Aanestad responds to Klamath dam questions
by David Smith Siskiyou Daily News December 10, 2009
Yreka, Calif. - Tuesday’s public forum with Senator Sam Aanestad
turned from the budget reform process to talk of the four dams
along the Klamath River that are slated for possible removal,
pending a decision by the Secretary of the Interior in 2012.
The discussion began with talk of a resolution put forth by the
Siskiyou County Republican Central Committee opposing dam removal
and Aanestad’s refusal earlier in the year to back the resolution.
Responding to a question from the audience regarding the
resolution, Aanestad stated that he felt it was “a bad resolution”
for its lack of specificity in defining the dams the group was
opposed to removing. He stated that he first heard the resolution
over the phone on his way to the convention where it was being
presented and he understood it to say that the group was opposed
to all dam removal projects in the entire state.
“Can you say that there are no dams that should come out?”
Aanestad asked, with some in the crowd saying they did not want
any dams removed.
Aanestad continued by stating that he believes there are currently
100 dams in the state that should be removed, although he told the
crowd that he is not in favor of removing the four dams on the
Klamath. He went on to state that he would have listened to a
resolution specific to the four dams, but said that he felt the
original resolution was a “blanketed, uneducated resolution.”

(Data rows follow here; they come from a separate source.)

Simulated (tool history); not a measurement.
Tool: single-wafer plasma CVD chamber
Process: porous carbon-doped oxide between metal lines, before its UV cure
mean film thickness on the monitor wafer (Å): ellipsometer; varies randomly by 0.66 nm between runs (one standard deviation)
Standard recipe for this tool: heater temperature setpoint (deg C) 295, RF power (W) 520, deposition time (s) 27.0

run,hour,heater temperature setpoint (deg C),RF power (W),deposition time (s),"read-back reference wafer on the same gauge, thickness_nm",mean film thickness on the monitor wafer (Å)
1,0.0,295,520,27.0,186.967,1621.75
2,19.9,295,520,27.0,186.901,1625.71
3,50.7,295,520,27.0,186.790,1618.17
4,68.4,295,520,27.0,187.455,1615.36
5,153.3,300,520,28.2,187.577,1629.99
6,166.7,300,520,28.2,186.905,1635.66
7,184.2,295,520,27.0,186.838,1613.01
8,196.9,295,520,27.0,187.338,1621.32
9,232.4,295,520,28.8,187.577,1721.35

Aanestad did say that he supported an amendment to the resolution
made at the meeting in question regarding support for inclusion of
hydroelectric generation in the state’s green energy policy.
The topic of the resolution appeared throughout the rest of the
meeting, with disagreement over whether or not Aanestad should
have seen the resolution beforehand and what his official position
was on the issue.
Another issue brought up at the meeting was the upcoming vote on
the “Water Bond” for the state, which has been presented as a
solution to water problems facing the southern portion of
Aanestad told the crowd “there had to be a water deal,” but that
he does not feel the current water bond is sufficient. While he
repeated often that he was not telling the crowd whether or not to
support the bond, he did say that he was going to vote no for a
number of reasons, including the potential loss of water rights
for north state landowners and what he feels is an inadequate
amount to be allocated for creation of new water storage
According to Aanestad, however, if the bond passes, Siskiyou
County will receive $20 million regardless of whether or not the
Klamath dams are to be removed.
As the meeting moved forward, many in the audience spoke about
things with which they disagree in both the Klamath Hydroelectric
Settlement Agreement and the Klamath Basin Restoration Agreement.
Aanestad eventually stated that he does back PacifiCorp’s decision
to agree to put the dams up for removal, providing background and
his rationale for doing so.
Aanestad said that beginning under former President George Bush
and continuing under President Barack Obama, the cost for
complying with Federal Energy Regulatory Commission guidelines for
relicensing the dams would have potentially reached $300 million,
without any assurance that the dams would be relicensed.
Ultimately, Aanestad said, he supports a private business’
decision to do what it will with its property, saying, “A private
property owner has a duty to do what is right for shareholders.”
He also stated that he believes that the two agreements are
already a “done deal,” stating that the groups involved “are not
required to get input from you.”
Other issues, which have been brought up in past forums on the
issue of the dams, were brought up as well. Of those, Dr. Richard
Gierak presented the idea that individuals may be able to bring an
inverse condemnation suit against those seeking dam removal as a
possible avenue for stopping the process. He also provided
Aanestad with a number of informational packets he had prepared,
each detailing a different aspect of his argument against dam
removal, as well as the process by which the agreements were
Aanestad closed the meeting by stating that he believes he has not
communicated with Siskiyou County very well, stating that he has
had various agribusiness groups in his office supporting dam
removal, not knowing until the meeting that there were
agribusiness interests opposed to removal.
Ultimately, according to Aanestad, he learned that there has been
miscommunication on the issue between himself and his
constituents, giving those left in attendance his personal phone
number so that individuals can voice their concerns.